President Barack Obama apparently failed to change any minds on Syria when the leaders attending the G-20 summit in St. Petersburg, Russia, met for a working dinner Thursday night. Instead, according to Italian Prime Minister Enrico Letta, the divisions over Syria “were confirmed” at the dinner.
One of the problems facing the Obama team is that there remains widespread skepticism about the veracity of U.S. intelligence claims. Even as lab results from Britain's Porton Down laboratory seem to confirm that sarin gas was used in the attack on three Damascus suburbs on Aug. 21, Russia, along with some other countries, continues to insist that chemical weapons might have been used by the Syrian opposition. So far, the president has not been able to convince Russian President Vladimir Putin or other skeptics that there is solid proof to back up U.S. assertions, in part because Obama did not present his fellow world leaders with clear and convincing evidence, such as satellite imagery or transcripts of intercepted communications. While members of Congress have received more classified briefings, Secretary of State John Kerry has argued that what has been released publicly, and what serves as the basis of the American case at the G-20, is “unprecedented” and “sufficient” to support the U.S. claims.

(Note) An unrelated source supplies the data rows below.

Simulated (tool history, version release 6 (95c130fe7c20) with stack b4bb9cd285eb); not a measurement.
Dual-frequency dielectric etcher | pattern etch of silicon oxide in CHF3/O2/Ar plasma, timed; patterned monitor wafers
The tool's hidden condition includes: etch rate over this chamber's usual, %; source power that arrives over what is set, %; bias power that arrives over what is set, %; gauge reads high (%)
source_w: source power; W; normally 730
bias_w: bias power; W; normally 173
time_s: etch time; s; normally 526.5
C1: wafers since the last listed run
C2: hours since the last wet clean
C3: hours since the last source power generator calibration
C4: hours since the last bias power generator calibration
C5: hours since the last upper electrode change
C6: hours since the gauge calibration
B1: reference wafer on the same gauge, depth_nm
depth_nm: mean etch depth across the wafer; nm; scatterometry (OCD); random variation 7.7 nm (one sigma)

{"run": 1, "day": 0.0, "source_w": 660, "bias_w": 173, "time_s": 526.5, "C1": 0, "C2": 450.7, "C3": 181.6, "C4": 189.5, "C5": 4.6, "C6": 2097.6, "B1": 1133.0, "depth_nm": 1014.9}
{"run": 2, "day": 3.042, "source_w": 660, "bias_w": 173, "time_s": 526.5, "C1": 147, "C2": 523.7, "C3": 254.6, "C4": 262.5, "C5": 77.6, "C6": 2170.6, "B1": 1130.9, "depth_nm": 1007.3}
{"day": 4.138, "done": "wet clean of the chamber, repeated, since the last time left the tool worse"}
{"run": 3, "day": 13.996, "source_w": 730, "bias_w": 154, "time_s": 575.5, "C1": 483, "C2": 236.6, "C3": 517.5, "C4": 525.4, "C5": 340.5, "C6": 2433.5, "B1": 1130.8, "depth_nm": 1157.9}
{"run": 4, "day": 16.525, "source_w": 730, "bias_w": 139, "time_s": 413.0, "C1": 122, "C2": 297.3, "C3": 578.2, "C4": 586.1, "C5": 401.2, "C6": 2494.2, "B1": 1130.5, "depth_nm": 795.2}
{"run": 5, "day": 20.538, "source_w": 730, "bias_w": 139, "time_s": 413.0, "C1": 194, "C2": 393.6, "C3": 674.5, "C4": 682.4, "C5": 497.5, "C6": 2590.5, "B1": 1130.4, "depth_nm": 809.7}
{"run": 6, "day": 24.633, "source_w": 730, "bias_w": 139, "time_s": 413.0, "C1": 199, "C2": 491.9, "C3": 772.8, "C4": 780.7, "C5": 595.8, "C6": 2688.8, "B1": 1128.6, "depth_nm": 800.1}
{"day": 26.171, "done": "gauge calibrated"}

The problem is that the Obama administration is reaping the legacy sown by the speech delivered by then-Secretary of State Colin Powell to the United Nations Security Council in February 2003. Powell told the council that while he could not reveal everything the U.S. knew, he would share "an accumulation of facts and disturbing patterns of behavior" that would prove that "Saddam Hussein and his regime are concealing their efforts to produce more weapons of mass destruction." Powell presented a mix of audio intercepts and other intelligence snippets to present a prima facie case, one that later turned out to be highly inaccurate. Other U.S. promises—about a swift campaign followed by rapid and cost-effective reconstruction of a post-Saddam Iraq into a secular, prosperous democracy, with little or no destabilization of the Middle East—also proved to be unfounded.